EXACT PRECISION ENGINEERING LIMITED - Analysis Report
Credit Opinion: APPROVE with conditions Exact Precision Engineering Limited demonstrates solid financial metrics with improving net assets and positive working capital. The company’s net assets increased from £505k in 2023 to £552k in 2024, indicating growth and retained profitability. Cash balances improved significantly to £161k, enhancing liquidity. However, the company carries a substantial finance lease and hire purchase obligation (£484k), which requires ongoing monitoring. Approval is recommended with conditions to maintain oversight on lease obligations and debtor collection.
Financial Strength: The company’s balance sheet is healthy for its size, with net assets of £551,941 and shareholders’ funds closely aligned, reflecting consistent equity growth. Fixed assets stand at £773,891, slightly down from the previous year but still substantial, indicating investment in plant and equipment relevant to its manufacturing activities (SIC 25110). Current assets exceed current liabilities by £287,942, showing comfortable short-term financial stability. Deferred tax liabilities have increased to £191,124, which is typical for companies with fixed assets and should be factored into future cash flow planning.
Cash Flow Assessment: Cash at bank increased significantly from £50,410 to £161,487, reflecting improved liquidity. Debtors are high (£1.01m) but stable year-on-year, with invoice financing secured against trade debts (£182k), mitigating some credit risk. Current liabilities increased moderately to £905k, largely driven by finance leases, trade creditors, and a director’s loan account (£217k). Net current assets remain positive, supporting working capital needs. The company’s cash flow appears sufficient to service current debt obligations, but careful management of debtor collections and lease payments is essential.
Monitoring Points:
- Monitor finance lease and hire purchase obligations closely, as these represent a significant medium to long-term liability (£484k).
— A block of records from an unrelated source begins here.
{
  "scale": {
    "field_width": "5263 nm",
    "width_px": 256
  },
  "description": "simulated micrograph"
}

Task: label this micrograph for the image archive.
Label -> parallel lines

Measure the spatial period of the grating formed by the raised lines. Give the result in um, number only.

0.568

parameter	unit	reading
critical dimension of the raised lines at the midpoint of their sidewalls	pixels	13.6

- Track debtor ageing and invoice finance utilization to ensure timely cash conversion.
- Watch deferred tax developments and their impact on future cash flows.
- Keep an eye on operating results and profit margins, as the company has opted for small company accounts and does not publicly disclose profit and loss details.
- Review director loans and related party transactions for any material changes that may affect liquidity or governance.